Panbo editor, publisher & chief bottlewasher from 4/2005 until 8/2018, and now excited to have Ben Stein as very able publisher, webmaster, and editing colleague. Panbo is going to the next level in 2019 and beyond.

5 Responses

  1. richardstephens says:

    Shipmodule’s Miniplex also does this. He calls it “Priority” mode.

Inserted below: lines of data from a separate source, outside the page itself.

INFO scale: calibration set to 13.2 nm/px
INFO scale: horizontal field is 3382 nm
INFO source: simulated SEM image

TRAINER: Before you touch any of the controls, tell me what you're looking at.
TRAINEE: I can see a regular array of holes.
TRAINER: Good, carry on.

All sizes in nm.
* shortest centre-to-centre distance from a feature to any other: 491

  2. Some valuable comment from an expert:
    Note, both AIS Class A and Class B have internal GPS units by design (i.e. per IEC standards). However, currently only the Class B internal GPS must meet IEC 61108 standards for positioning (i.e. accuracy, integrity, reliability, etc.); current Class A’s weren’t designed to meet 61108—the thought being, since they rely upon the ship’s external electronic positioning fixing system for lat/long, COG, and SOG there was not a need to add this additional expense to the unit.
    This is a novel product…it’s a shame that they didn’t design it to use the ‘best available’ position rather than arbitrarily assigning the AIS GPS as a back-up. Few if any, recreational GPS’s meet the stringent IEC standards, nor can they be differentially corrected via an AIS message—as both AIS Class A and B’s can. So in most likelihood the AIS GPS will outperform other GPS’s.

  3. ibsailn says:

    I installed a Brookhouse AIS-MUX last winter and have been very happy with it.
    The scripting language that Brookhouse uses is very flexible so there is no reason that you can’t make your AIS your primary with your seatalk or other GPS’s as multiple backups. I don’t think there is any way to use the HDPE value to select a GPS source, but I remember a previous conversation here that led me to believe that the HDPE value isn’t very meaningful when comparing different makes of GPS as it is easily manipulated by the GPS maker. My setup which I promise I will detail some time this fall for Ben if he wants it or at least my blog (see link below) uses the Seatalk GPS as primary, with a secondary nmea backup (should seatalk network go down) as well as a third backup in the form of a cable to a handheld GPS.

  4. I installed the Actisense NDC-4 multiplexer a few months ago. It has a similar capability. Very nice product.